Are you sure only one thing makes sense? What if i need integers that are larger than a short, but the range of values (max-min)
is actually small. Then a Packed impl could make more sense. So we should think about this...
I understand your point, I am myself a big supporter of packed ints and plan to use them probably more often than fixed ints, but I still think that fixed_ints would be a good default (no one would be surprised if the doc values of a field which is an int in their schema require 4 bytes per value).
But if Lucene was able to switch automatically from packed ints to fixed_ints if they have less than x% overhead, this would be great!
Well I don't think there should be so many types
If you want to sort on a String field, there are 6 available types. And I think it should be easy for people getting started with Solr to do simple things such as sorting data without having to understand the different trade-offs of these doc values types in order to choose one. Otherwise the risk is that they keep using the field cache instead because they find it more convenient.
(I hate this argument because some people will certainly have troubles with SORTED doc values on a unique field of a very large index, but anyway it is still better than the field cache?)

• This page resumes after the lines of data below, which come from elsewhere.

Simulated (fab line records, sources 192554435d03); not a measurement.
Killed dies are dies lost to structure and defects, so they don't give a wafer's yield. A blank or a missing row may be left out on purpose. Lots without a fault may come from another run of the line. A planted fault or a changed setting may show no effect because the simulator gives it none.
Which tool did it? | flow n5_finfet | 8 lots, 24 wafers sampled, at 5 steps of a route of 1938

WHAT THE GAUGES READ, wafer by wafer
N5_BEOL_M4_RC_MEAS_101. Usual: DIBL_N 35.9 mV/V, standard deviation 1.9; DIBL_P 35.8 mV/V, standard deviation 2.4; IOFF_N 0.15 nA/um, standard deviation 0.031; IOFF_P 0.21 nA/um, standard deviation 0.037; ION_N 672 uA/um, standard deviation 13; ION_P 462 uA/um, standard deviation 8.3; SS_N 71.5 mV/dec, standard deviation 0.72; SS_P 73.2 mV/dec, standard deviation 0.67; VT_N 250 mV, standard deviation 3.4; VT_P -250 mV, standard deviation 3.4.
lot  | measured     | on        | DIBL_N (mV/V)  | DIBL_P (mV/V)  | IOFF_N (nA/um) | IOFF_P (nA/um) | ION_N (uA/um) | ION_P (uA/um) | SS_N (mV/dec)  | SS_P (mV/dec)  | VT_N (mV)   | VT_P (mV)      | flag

In my opinion instead of IndexWriter streaming docvalues to the codec directly, only to have the codec buffer up in ram and use
Counter for accounting, IndexWriter should buffer and things like STRAIGHT/VAR would just be optimizations...
I'm still worried about this case: I don't like them treated as stored fields. Its only going to be more seeks if people have disk-enabled dvs that we must fetch in addition to the stored fields.
I havent looked at the relevant bits, but is it possible we could treat "*" as just meaning the stored fields still? Basically, if you CHOOSE to
request them, you get them, but we don't do anything trappy.
If we allow for direct doc values, this makes sense to not load them by default, but I think we should add documentation to the example schema.xml so that people know that it is wasteful to store fields if doc values are enabled and in memory, and that they can be added very easily to the response by adding the field name to the fl parameter.
In case the unique key has doc values and is not stored, maybe it still makes sense to fetch it when fl=*?